As the Constitutional Court rules on the Nkandla matter on Thursday, South Africans will wait with bated breath to see what ramifications the judgment will have on President Jacob Zuma’s political career.
The case relates to non-security upgrades – paid for by the taxpayer – to Zuma’s Nkandla homestead in KwaZulu-Natal.
The EFF took Zuma and National Assembly Speaker Baleka Mbete to court after Zuma did not pay back a portion of the money for the upgrades, as recommended by Public Protector Thuli Madonsela in her Secure in Comfort report on the matter.
The DA later joined the case.
They had applied for an order clarifying the powers of the Public Protector, and that Zuma be ordered to pay back some of the money spent on non-security upgrades such as the swimming pool, initially called a “fire pool”, chicken run and a cattle kraal.
Here are five reasons the judgment – whether it’s in Zuma’s favour or not – is important for South Africa:
1. It could lay the foundation for a possible impeachment of Zuma
Should the Constitutional Court find Zuma was in breach of his constitutional duties, which constitutional law expert Pierre de Vos said he conceded before the court by saying the protector’s findings and remedial action were binding, this could possibly pave the way for his impeachment.
However, the Constitutional Court itself cannot impeach a president as that power resides with the National Assembly in Parliament.

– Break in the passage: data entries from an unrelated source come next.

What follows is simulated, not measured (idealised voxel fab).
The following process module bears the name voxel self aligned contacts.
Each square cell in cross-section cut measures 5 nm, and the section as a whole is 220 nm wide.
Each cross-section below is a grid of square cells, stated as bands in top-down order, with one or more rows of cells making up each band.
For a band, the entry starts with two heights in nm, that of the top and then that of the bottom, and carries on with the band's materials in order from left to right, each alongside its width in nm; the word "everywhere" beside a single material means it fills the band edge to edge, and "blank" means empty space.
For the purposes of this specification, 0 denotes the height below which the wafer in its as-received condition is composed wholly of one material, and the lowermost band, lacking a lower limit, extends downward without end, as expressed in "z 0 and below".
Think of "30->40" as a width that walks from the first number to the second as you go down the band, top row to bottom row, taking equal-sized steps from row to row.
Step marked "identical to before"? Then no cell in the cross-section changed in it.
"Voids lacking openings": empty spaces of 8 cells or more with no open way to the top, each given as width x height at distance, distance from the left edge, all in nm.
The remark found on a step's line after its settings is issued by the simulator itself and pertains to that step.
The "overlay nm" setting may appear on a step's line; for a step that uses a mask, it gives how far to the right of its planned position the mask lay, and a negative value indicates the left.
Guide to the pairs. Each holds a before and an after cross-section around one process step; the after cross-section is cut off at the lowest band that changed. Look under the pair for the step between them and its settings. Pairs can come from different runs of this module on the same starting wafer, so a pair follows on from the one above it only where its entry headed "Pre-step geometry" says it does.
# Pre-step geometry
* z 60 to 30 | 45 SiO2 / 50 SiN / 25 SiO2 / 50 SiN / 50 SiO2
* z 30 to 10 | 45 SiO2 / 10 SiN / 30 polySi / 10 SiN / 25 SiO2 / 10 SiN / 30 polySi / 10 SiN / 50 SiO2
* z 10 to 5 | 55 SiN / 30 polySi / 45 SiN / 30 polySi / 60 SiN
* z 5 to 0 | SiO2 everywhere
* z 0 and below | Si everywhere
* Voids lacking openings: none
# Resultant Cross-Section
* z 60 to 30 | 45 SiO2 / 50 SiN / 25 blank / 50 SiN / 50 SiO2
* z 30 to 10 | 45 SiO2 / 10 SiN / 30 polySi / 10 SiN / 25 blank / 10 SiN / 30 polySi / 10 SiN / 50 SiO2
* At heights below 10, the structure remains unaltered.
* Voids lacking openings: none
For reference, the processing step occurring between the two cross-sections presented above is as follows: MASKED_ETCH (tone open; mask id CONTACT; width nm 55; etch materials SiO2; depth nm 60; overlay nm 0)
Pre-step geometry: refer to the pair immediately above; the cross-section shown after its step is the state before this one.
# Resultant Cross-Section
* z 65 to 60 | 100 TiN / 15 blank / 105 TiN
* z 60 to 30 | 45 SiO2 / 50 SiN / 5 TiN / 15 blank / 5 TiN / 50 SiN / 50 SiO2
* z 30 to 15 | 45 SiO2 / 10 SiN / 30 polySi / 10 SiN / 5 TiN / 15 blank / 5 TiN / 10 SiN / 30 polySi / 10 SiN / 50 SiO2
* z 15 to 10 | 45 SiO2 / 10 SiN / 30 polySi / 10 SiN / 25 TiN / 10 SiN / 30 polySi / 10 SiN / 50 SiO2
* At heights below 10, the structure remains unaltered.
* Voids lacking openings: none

In his blog, Constitutionally Speaking, De Vos said on Wednesday the Constitutional Court is permitted to declare invalid unconstitutional acts by the legislature or the president and to order remedial action to correct the unconstitutionality.
“If it found a breach, it may therefore order the president to comply with the Public Protector’s report and to pay back the money spent on non-security related renovations at his private home. It may also order the NA (National Assembly) to hold the President accountable based on the findings of the Public Protector’s report,” he wrote.
Zuma’s lawyer, Jeremy Gauntlett, specifically brought up the issue of impeachment when he told the Constitutional Court in February: “It will be wrong if this court makes a ruling which may result in a call for impeachment. The DA and EFF may try to impeach”.
The deciding factor in a possible impeachment would be the ANC, which has a majority in Parliament. Previous attempts by the DA for a vote of no confidence in Zuma have failed.
De Vos said, “When making such a decision the governing party will have to decide whether they will be punished by voters if they fail to act. If the governing party believes it will not be punished by voters if it does not act, it would be perfectly within its powers not to act at all – regardless of how serious the findings of the Constitutional Court may be.”
2. The ANC could recall Zuma
Following the recent controversy surrounding Zuma’s allies, the influential Gupta family, and claims by Deputy Finance Minister Mcebisi Jonas and former ANC MP, Vytjie Mentor, that the Guptas offered them top Cabinet posts, several voices in the ANC have called for Zuma’s removal.
Some said the ANC was merely waiting for the ConCourt to hand down its ruling before acting against Zuma.
A senior ANC source shared earlier in March, “They [the ANC] won’t do anything until the ConCourt judgment… They would collapse if they recalled him before the elections. But the ConCourt judgment would change the game.”
De Vos said in his blog, “Whatever the Constitutional Court judgment contains, it is the leadership of the ANC (and not the EFF, DA or ANC members of the National Assembly) that will decide what political action – if any – should be taken against the president.
“This decision will partly be influenced by how the voters react. If the party leadership become convinced that it stands to lose serious ground in the local government elections or that it stands to lose its overall majority at the next national elections because of the Nkandla scandal, it may well be persuaded to act. If it believes voters will not punish the governing party for what its president may have done, it may not act.”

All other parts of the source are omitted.